Grants Manager – Lloyds Bank Foundation: Lloyds Bank Foundation is looking to appoint a Grants Manager, who will be responsible for a regional grant portfolio of c.£3m. The successful candidate will have at least three years’ experience providing developmental support to help strengthen charities as well as previous experience in undertaking grant assessment and grant management work. Candidates should also have well-established networks across the voluntary sector and a good understanding of the environment that small and local charities are operating in. Location: North East England region. Deadline for application is the 22nd October 2018.

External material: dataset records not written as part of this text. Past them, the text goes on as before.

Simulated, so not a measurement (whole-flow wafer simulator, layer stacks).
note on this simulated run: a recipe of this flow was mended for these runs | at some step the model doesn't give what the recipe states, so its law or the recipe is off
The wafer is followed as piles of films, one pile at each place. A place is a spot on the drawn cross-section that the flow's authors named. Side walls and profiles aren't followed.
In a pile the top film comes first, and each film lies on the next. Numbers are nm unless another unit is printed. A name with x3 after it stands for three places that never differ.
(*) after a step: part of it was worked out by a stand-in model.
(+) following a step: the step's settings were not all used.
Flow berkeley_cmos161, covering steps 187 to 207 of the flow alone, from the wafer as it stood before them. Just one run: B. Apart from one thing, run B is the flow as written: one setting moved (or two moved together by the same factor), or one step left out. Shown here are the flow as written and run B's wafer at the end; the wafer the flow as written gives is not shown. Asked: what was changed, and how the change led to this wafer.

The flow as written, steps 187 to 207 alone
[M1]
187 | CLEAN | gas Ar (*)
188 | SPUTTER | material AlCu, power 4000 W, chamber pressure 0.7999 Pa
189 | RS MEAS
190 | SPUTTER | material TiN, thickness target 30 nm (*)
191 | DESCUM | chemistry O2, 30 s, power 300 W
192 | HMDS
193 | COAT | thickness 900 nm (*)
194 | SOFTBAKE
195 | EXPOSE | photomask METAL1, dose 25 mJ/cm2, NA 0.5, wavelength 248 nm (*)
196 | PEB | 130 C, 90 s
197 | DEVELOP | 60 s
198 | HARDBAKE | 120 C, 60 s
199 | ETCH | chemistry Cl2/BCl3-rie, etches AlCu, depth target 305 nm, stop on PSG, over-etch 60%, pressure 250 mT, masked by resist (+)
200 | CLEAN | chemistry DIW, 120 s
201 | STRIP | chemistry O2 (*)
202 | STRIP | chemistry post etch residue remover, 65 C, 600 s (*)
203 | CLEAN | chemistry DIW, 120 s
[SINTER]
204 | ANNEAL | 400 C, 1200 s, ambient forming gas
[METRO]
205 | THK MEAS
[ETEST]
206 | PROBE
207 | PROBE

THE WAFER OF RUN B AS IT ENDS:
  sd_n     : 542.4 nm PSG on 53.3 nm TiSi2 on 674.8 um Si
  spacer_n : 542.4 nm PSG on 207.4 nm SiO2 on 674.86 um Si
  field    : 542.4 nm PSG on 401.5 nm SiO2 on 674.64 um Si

Program Specialist – Open Society Foundations: The Open Society Foundations seeks a Program Specialist to work as part of its Special Initiatives and Partnerships team within U.S. Programs. The role requires specialised knowledge of advocacy and how independent non-profit organisations and community-based efforts and movements can bring about social change. The successful candidate will have knowledge and experience in local, state, and/or federal advocacy, civic engagement, nonpartisan political participation, organisational capacity building, public leadership development, structures of democratic participation, social movements and/or grassroots organising, or related fields. Location: New York, United States of America. Deadline for Application is 26th October 2018.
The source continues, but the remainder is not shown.